Service Assurance: A Guide for the Perplexed, Part Two

7 minutes read

In Part One of this series on Service Assurance, I discussed what and why Service Providers need it. In Part Two, I take a closer look at the specific protocols and tools you have to accomplish the task.

Active Assurance at Layer 3

The original form of active assurance are old friends to most network engineers: ping and traceroute. Both rely on ICMP messages to report availability, latency and path information. Ubiquitous as they are, ICMP-based utilities face real headwinds as assurance tools. For one, ICMP can travel a different path through the network and, indeed, through a device, than normal customer traffic, thus resulting in inaccurate reports of the actual performance. In addition, more SPs are enhancing security policies to drop ICMP traffic altogether, rendering these tools less useful.

To enhance these stalwart tools, Cisco developed a set of performance measurement features collectively referred to as “IP-SLA.” IP-SLA enabled measurements of loss, delay and jitter to IP endpoints using a variety of operations, including ICMP, UDP, HTTP and more. IP-SLA is a form of active assurance that sends and receives probes from the router itself.

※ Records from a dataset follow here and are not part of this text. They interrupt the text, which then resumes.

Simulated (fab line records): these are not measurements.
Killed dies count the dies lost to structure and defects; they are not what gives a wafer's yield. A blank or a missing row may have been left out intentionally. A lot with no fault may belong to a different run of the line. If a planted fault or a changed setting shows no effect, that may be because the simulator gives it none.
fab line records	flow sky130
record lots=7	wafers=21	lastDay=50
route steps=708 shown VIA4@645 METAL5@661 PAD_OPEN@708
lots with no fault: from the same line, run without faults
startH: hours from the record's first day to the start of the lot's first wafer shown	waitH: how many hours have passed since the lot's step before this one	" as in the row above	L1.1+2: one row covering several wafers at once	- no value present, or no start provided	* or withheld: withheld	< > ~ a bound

The obvious usefulness of performance measurement made it an excellent candidate for standardization. In 2006, the IETF standardized One-Way Active Measurement Protocol (OWAMP). OWAMP provided the precision of one-way measurements but the requirement for network-wide clock synchronization limited its adoption.

In 2008, RFC 5357 introduced Two-Way Active Measurement Protocol (TWAMP) to extend OWAMP to allow for two-way and round-trip measurements (with or without clock synchronization). Because TWAMP defined multiple logical roles for session establishment, most vendors ended up implementing a simpler architecture, “TWAMP Light”, that only needed a Sender and Responder.

Unfortunately, TWAMP Light was only an appendix to RFC 5357 and not sufficiently specified to prevent interoperability issues. Hence we have RFC 8762, Simple Two Way Active Measurement Protocol (STAMP), which codified and extended TWAMP Light. STAMP is extensible and backwards compatible with TWAMP-Light, so hopefully it will stick around for a while.

Other work is ongoing in the IETF to standardize STAMP extensions in order to leverage the forwarding capabilities of Segment Routing networks (sometimes called Segment Routing Performance Measurement or SR-PM).

Insider Tip: In Cisco, “SR-PM” is sometimes used as a shorthand term for the superset of all L3 performance management features (SR and IP). So if you’re interested in TWAMP-Light and a Cisco person is talking to you about SR-PM, don’t worry, you’re both talking about the same thing.

Active Assurance at Layer 2

A different set of standards governs service assurance in Layer 2 networks (think L2VPN, VPLS, EVPN VPWS, etc). The building blocks of Ethernet Operation, Administration and Management (OAM) began with IEEE 802.1ag, which defined Connectivity Fault Management (CFM). The ITU came out with its own Ethernet OAM standard, Y.1731. Both 802.1ag and Y.1731 cover fault management, while performance management is solely covered by ITU-T Y.1731. Nowadays, IEEE 802.1ag is considered a subset of ITU-T Y.1731.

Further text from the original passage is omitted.